In August 2017, MC acquired a majority of the shares in BIFI JSC, Vietnam, a leading Vietnamese manufacturer of concrete admixtures and grinding aids for the cement industry, subsequently entering into a joint venture with some of the previous shareholders. As a result, MC and BIFI merged into MCBIFI Bauchemie JSC. On 8 November 2017, the new company celebrated its official launch with an entertaining and informative gala programme in Hanoi attended by over 200 customers and employees.

The event was also used to highlight MC as an internationally active family-owned company with a long tradition, and to provide information about its product systems. Attendees were wowed with an entertaining stage show and the elaborate choreography, which told the story of the origins of MC-BIFI.

Market leader in concrete admixtures and grinding aids

BIFI was established in 2004 and was initially active in northern Vietnam. Today, MC-BIFI has two production plants in Hanoi in the north and one in Ho Chi Minh City in the south of the country employing over 60 people in production, research and development, administration and sales. MC-BIFI has a considerable market share in concrete admixtures and also grinding aids for the cement industry in Vietnam. It therefore assumes a strategically important role in Southeast Asia for the MC Group, representing another decisive step forward pursuing the group’s global growth strategy.

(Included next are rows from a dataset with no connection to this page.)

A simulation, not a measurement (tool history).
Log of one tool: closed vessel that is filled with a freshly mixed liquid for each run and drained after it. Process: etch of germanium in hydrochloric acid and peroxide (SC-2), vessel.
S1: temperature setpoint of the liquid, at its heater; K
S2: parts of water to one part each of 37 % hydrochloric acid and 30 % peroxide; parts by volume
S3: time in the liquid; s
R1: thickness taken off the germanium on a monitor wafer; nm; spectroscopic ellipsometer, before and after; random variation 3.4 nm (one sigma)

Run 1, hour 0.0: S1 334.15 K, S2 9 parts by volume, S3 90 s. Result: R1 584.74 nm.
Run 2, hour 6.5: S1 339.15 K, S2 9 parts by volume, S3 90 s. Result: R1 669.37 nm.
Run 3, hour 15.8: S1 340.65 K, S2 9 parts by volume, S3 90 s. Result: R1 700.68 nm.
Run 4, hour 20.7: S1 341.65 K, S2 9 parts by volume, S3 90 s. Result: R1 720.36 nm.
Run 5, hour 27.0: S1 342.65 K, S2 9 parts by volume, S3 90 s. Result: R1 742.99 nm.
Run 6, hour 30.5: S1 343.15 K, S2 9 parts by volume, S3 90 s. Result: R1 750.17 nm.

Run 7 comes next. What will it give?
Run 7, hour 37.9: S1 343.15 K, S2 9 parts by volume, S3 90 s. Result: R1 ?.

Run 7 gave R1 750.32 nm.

Major growth opportunities

“The construction industry in Vietnam has been booming for many years and major infrastructure projects are currently receiving very strong support, which is why we see great prospects for growth in this country,” said Dr. Ekkehard zur Mühlen, Managing Director of MC and a member of the Board of Directors of MC-BIFI. He adds: “We also hope that our joint venture will lead to shorter distribution routes and lower production and distribution costs in the Southeast Asia region.”

Ngoc Truong Vu, Managing Director of MC-BIFI Bauchemie JSC, said: “With the MC Group by our side, we are very well positioned in the Vietnamese market going forward. Our employees and customers are enthusiastic about this merger because ‘Made in Germany’ still carries enormous weight in Vietnam. With MC’s additional know-how and leading product systems, we aim to tap into the areas of protection and repair of concrete structures in particular so as to generate further growth.”

“MC and MC-BIFI will benefit greatly from each other, ideally complementing their respective operations. Together, we can help drive forward Vietnam’s construction culture to even greater successes,” emphasised Nicolaus Müller, Managing Director of MC, in his address.

MC in Asia

MC has been active in Asia for many years. It started with its own company in India in 1985 and in the following decades added further operations in Taiwan, Malaysia and Singapore. MC is also active in other Asian countries such as China, Indonesia, the Philippines and Thailand.